You may assume that channel is one of the following eight strings: red, green, blue, alpha, hue, saturation, value, lightness.

This operator can typically be done in-place, though it also works if you copy the image.

equalize channel

hw5equalize.txt Find the minimum and maximum value of the specified channel in the image. Then replace every pixels’ entry in that channel with \(channel\_value - minumum \over maximum - minimum\).

You may assume that channel is one of the following three strings: red, green, blue.

This operator can typically be done in-place, though it also works if you copy the image.

gradient

hw5gradient.txt The Scharr 3-by-3 convolution filter \[\frac{1}{16}\begin{bmatrix}+3&+10&+3\\0&0&0\\-3&-10&-3\end{bmatrix}\] will find the \(y\)-gradient of the image; its rotated version \[\frac{1}{16}\begin{bmatrix}-3&0&+3\\-10&0&+10\\-3&0&+3\end{bmatrix}\] will find the \(x\)-gradient. You’ll need those gradients for many of the optional parts.

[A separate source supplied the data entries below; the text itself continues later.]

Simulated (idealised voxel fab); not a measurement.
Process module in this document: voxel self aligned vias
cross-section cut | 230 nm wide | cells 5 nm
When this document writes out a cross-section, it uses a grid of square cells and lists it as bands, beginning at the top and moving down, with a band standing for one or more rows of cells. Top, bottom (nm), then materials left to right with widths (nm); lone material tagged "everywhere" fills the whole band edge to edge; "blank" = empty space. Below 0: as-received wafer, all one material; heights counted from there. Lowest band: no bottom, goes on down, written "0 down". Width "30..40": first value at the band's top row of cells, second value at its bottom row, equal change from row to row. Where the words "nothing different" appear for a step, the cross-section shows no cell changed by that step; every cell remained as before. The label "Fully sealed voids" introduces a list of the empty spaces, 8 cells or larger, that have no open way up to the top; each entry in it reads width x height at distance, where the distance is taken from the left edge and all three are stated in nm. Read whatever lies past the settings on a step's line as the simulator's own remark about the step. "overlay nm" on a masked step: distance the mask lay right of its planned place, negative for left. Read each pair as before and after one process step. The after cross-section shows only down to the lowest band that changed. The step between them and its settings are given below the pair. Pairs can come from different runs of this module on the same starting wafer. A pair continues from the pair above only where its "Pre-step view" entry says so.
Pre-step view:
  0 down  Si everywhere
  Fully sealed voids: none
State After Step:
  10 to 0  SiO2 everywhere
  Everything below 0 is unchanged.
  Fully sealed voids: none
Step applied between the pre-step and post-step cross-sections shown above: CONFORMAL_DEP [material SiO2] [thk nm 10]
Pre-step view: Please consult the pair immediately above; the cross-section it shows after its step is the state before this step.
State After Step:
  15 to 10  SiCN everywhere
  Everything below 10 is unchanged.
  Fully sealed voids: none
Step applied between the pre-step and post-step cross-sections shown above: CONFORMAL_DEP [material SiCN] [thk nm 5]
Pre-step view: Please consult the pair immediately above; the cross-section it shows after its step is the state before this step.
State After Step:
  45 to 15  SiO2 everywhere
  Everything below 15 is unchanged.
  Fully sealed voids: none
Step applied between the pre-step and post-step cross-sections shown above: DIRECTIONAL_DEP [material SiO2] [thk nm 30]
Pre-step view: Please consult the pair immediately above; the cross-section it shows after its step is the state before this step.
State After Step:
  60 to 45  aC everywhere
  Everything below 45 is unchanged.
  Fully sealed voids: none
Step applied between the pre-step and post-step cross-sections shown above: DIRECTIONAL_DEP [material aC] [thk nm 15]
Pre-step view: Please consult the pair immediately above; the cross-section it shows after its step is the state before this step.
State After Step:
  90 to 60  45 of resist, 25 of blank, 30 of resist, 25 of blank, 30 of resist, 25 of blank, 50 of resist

For the required part, set the green channel of the image to the \(y\)-gradient of the lightness channel and both the blue and red channels to the \(x\)-gradient of the lightness channel.

This operator can typically cannot be done in-place; you’ll need to make a copy of the image first.

5 Optional Features

5.1 Pixel-based

All Channels (20%)

hw5equalizeL.txt
hw5equalizeH.txt Extend all operations to work on any of the eight channels.

When setting Hue, Saturation, or Value, assume that the other two of those are held constant. When setting Lightness, scale R, G, and B by new lightness ÷ old lightness;.

Black is a special case for almost all of these; you are welcome to handle initially-black pixels however you wish.

posterize channel \(n\) (10%)

hw5posterize.txt Clamp the given channel to just \(n\) distinct values, \(i \over n - 1\) for \(i \in \{0, 1, 2, \dots, n-1\}\). Move every pixel’s value in the given channel to the nearest of those values.

You may assume that \(n \ge 2\) and that channel is one of the following four strings: red, green, blue, alpha.

dither channel \(n\) (10%; requires posterize)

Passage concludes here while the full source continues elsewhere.